When Shields’ father and manager, Jack Shields, died suddenly last month, there were quickly questions of whether he would be able to recover emotionally for the main event with Ellenberger at UFC Fight Night 25 – or if he even might pull out of the fight altogether. Shields was that close with his dad.

Ellenberger said leading up to the fight he could not help but understand Shields’ grief, and respected his decision to go through with the fight. After Ellenberger’s 53-second TKO win, he said he didn’t exchange any words with Shields, post-fight, about the loss of his father.

“I don’t feel it’s my place to be (offering condolences after the fight),” Ellenberger told MMA Fighting. “I know he’s going through a really tough time, but I don’t think it’s my place to talk about it. I feel for him – I really do. Like I said when I heard about this, family is the most important thing in the world outside of fighting, outside of anything.”

Shields had not been stopped in a fight since 2000, his third pro fight, and only in April, in a decision loss to Georges St-Pierre for the welterweight title, had his more than six-year-long winning streak snapped. He has now lost two straight for the first time in his career, which included the Strikeforce middleweight title before he vacated it last year to sign with the UFC.

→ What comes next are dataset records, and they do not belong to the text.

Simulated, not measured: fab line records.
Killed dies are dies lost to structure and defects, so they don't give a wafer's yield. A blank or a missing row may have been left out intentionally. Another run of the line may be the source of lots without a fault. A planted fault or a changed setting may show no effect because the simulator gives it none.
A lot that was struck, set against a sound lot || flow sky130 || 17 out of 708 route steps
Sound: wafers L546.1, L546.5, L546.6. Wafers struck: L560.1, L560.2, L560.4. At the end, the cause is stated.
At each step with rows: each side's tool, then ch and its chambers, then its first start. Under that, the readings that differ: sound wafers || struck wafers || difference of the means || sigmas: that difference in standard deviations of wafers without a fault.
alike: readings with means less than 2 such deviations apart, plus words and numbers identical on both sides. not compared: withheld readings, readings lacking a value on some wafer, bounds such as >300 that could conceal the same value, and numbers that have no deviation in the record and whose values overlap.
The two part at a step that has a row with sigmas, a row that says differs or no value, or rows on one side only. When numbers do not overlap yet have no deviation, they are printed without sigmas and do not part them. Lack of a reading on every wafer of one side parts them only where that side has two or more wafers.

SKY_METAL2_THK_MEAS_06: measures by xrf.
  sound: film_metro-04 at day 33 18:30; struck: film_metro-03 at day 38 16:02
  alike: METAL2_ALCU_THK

Ellenberger’s win gave him five straight in the welterweight division, and the ease with which he dispatched Shields likely thrust his name right into title contention with another win. St-Pierre defends next against Carlos Condit in October. Nick Diaz fights BJ Penn on the same night with the winner likely to be next in line after Condit. But Ellenberger’s quick win, taking virtually no damage, may mean he’s back to work quickly, hoping to build on his streak and cement himself as next in line for a shot sometime in 2012.

Saturday, though, he said anyone who wants to downgrade his win by saying Shields might not have been ready for the fight in the wake of his father’s death should reconsider.

“It doesn’t matter, to be honest,” Ellenberger said. “He took the fight. He stayed in there, which I respect about him. He showed he’s a professional and a warrior. He had the opportunity to pull out. I’m not taking anything away from him. A fight is a fight.”

Before Jack Shields passed, there was just a hint of bad blood starting to rise between the two Jakes when Shields said he hadn’t really heard of Ellenberger. But after Saturday night, that likely all got swept under the carpet.

But Ellenberger said he knew he had to put his sympathy for Shields aside when the cage door closed.

“That’s the hard part,” Ellenberger said. “I know he’s going through such a tough time. No matter what you do and say, it’s really hard to push that aside and compete. But I do feel for him. Outside of fighting, I feel for him. I respect him. But when you get in there, it’s our job to fight, and that’s what we do.”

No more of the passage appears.